Principles of Mathematical Analysis, colloquially known as "PMA" or "Baby Rudin,"[1] is an undergraduate real analysis textbook written by Walter Rudin. Initially published by McGraw Hill in 1953, it is one of the most famous mathematics textbooks ever written.

History

As a C. L. E. Moore instructor, Rudin taught the real analysis course at MIT in the 1951–1952 academic year.[2][3] After he commented to W. T. Martin, who served as a consulting editor for McGraw Hill, that there were no textbooks covering the course material in a satisfactory manner, Martin suggested Rudin write one himself. After completing an outline and a sample chapter, he received a contract from McGraw Hill. He completed the manuscript in the spring of 1952, and it was published the year after. Rudin noted that in writing his textbook, his purpose was "to present a beautiful area of [m]athematics in a well-organized readable way, concisely, efficiently, with complete and correct proofs. It was an [a]esthetic pleasure to work on it."[2]

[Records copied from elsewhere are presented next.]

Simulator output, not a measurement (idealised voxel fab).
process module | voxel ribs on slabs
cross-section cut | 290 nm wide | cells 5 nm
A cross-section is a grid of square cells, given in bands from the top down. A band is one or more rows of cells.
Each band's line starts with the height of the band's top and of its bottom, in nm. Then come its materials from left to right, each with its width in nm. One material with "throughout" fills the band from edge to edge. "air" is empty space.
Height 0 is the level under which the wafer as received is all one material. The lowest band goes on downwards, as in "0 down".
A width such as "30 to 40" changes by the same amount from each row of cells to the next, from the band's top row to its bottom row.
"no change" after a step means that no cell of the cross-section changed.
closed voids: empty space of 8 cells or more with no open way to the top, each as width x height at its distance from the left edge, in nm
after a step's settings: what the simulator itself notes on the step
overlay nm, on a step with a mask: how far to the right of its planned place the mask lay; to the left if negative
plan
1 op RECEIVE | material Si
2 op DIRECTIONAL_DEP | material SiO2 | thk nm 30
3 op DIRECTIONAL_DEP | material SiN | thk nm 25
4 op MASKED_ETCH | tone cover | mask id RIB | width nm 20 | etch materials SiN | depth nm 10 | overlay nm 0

The text was revised twice: first in 1964 (second edition) and then in 1976 (third edition). It has been translated into several languages, including Russian, Chinese, Spanish, French, German, Italian, Greek, Persian, Portuguese, and Polish.

Contents

Rudin's text was the first modern English text on classical real analysis, and its organization of topics has been frequently imitated.[1] In Chapter 1, he constructs the real and complex numbers and outlines their properties. (In the third edition, the Dedekind cut construction is sent to an appendix for pedagogical reasons.) Chapter 2 discusses the topological properties of the real numbers as a metric space. The rest of the text covers topics such as continuous functions, differentiation, the Riemann–Stieltjes integral, sequences and series of functions (in particular uniform convergence), and outlines examples such as power series, the exponential and logarithmic functions, the fundamental theorem of algebra, and Fourier series. After this single-variable treatment, Rudin goes in detail about real analysis in more than one dimension, with discussion of the implicit and inverse function theorems, differential forms, the generalized Stokes theorem, and the Lebesgue integral.[4]